Intuit and the Tyranny of the Uptime Clock
Those of you following my Twittering and blog posts must think I have become obsessed with the Intuit outage. At CSG we operate a hosted enterprise software service and face the tyranny of the uptime clock -- just like Intuit. As the technology industry moves to adopt cloud computing, we all suffer a credibility loss when a major player like Intuit has a long term outage like this one. The lack of an explanation, and generally poor levels of communication by Intuit during this episode does not help. Sure they could not post on their own websites while down, but they have official blogs outside of their control that were up and so they did have the ability to communicate. Here is a short list of the communications:
Intuit on Twitter @Intuit: First post was 11.5 hours into the outage, at this writing 8 posts, including a gap of 16 hours before the latest post saying they are now on the way back up. The posts pointed to their community page with 4 undated or time stamped updates, and 2 references to the small business blog, where they posted an update 12 hours into the outage.
Quicken on Twitter @Quicken: First post was 13 hours into the outage, at this writing only 4 posts -- saying they are working on it.
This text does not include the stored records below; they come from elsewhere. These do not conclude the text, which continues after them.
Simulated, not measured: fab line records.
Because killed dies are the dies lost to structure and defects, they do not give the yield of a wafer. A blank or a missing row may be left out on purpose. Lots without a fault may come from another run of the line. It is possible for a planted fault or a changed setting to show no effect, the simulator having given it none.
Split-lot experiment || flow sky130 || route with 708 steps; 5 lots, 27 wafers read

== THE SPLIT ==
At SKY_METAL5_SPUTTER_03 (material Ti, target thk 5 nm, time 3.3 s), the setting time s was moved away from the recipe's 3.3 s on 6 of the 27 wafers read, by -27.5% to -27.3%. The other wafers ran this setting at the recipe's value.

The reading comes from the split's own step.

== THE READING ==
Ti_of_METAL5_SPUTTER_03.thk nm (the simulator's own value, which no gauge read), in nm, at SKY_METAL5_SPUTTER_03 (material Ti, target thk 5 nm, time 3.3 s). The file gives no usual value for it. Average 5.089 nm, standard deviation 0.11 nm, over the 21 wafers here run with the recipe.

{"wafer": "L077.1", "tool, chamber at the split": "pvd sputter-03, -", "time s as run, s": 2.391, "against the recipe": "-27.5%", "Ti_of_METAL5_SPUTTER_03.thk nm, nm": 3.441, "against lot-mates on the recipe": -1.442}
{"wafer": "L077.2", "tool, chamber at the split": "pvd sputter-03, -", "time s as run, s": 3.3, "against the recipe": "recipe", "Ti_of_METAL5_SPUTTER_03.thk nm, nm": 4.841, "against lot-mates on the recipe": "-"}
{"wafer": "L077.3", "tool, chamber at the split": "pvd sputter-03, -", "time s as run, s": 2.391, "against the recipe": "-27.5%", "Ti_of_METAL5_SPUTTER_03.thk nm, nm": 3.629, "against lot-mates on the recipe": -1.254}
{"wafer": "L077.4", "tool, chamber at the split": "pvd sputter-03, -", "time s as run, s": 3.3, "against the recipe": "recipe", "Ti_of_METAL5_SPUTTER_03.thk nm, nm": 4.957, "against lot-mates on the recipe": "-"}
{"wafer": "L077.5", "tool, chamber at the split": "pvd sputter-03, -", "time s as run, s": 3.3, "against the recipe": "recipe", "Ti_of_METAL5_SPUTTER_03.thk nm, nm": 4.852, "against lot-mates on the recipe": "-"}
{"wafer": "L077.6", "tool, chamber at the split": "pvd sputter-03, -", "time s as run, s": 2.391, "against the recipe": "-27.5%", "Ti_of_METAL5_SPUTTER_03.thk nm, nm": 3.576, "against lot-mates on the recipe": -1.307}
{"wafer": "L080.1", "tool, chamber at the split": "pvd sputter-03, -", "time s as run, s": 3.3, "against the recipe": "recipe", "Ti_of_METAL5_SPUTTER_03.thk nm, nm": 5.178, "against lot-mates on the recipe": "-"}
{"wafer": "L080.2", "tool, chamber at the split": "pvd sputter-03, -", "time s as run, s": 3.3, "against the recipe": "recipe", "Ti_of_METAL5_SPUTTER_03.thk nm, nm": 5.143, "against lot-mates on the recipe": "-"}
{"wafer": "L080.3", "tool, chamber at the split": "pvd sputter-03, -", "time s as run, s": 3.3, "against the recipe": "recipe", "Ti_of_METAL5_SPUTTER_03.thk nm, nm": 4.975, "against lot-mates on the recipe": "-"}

Official Quicken Blog: No posts, last post was April 26th.
Quickbooks on Twitter @Quickbooks: No posts, last post was May 21st.
The main site just now came back online -- making the outage approximately 34 hours in duration. Current explanation:
Our preliminary investigation indicates the outage occurred during a routine maintenance procedure Tuesday night. An accidental power failure during that procedure affected both our primary and backup systems, taking a number of Intuit websites and services offline. While power was quickly restored, we're working diligently to validate our systems and bring them back into full operation.
Intuit reported 300,000 online customers in May of this year -- many of whom use accounting and merchant services applications that require near universal uptime. In the industry this is often referred to and "four nines" or "five nines" uptime for 99.99% and 99.999% uptime.
A few basics about uptime: Scheduled outages are usually not included in the calculation, so the .001% downtime permitted in five nines uptime buys only 5.26 minutes of unscheduled downtime in a year. Three nines gets you almost an hour, and two nines gets you almost a day. Fortunately nobody died in this outage, so even a 34 hour outage is not a catastrophe on the BP scale. But it will take 388 years of perfect uptime before Intiut can claim five nines of uptime.
All of us are relieved that they are back online. This event will undoubtedly slow migrations to the cloud, and should give all of us reason to check and recheck our redundancy and uptime plans. In addition, we should be checking and rechecking our communication plans associated with any downtime. We are certainly capable of turning a bad situation worse by failing to communicate well with customers.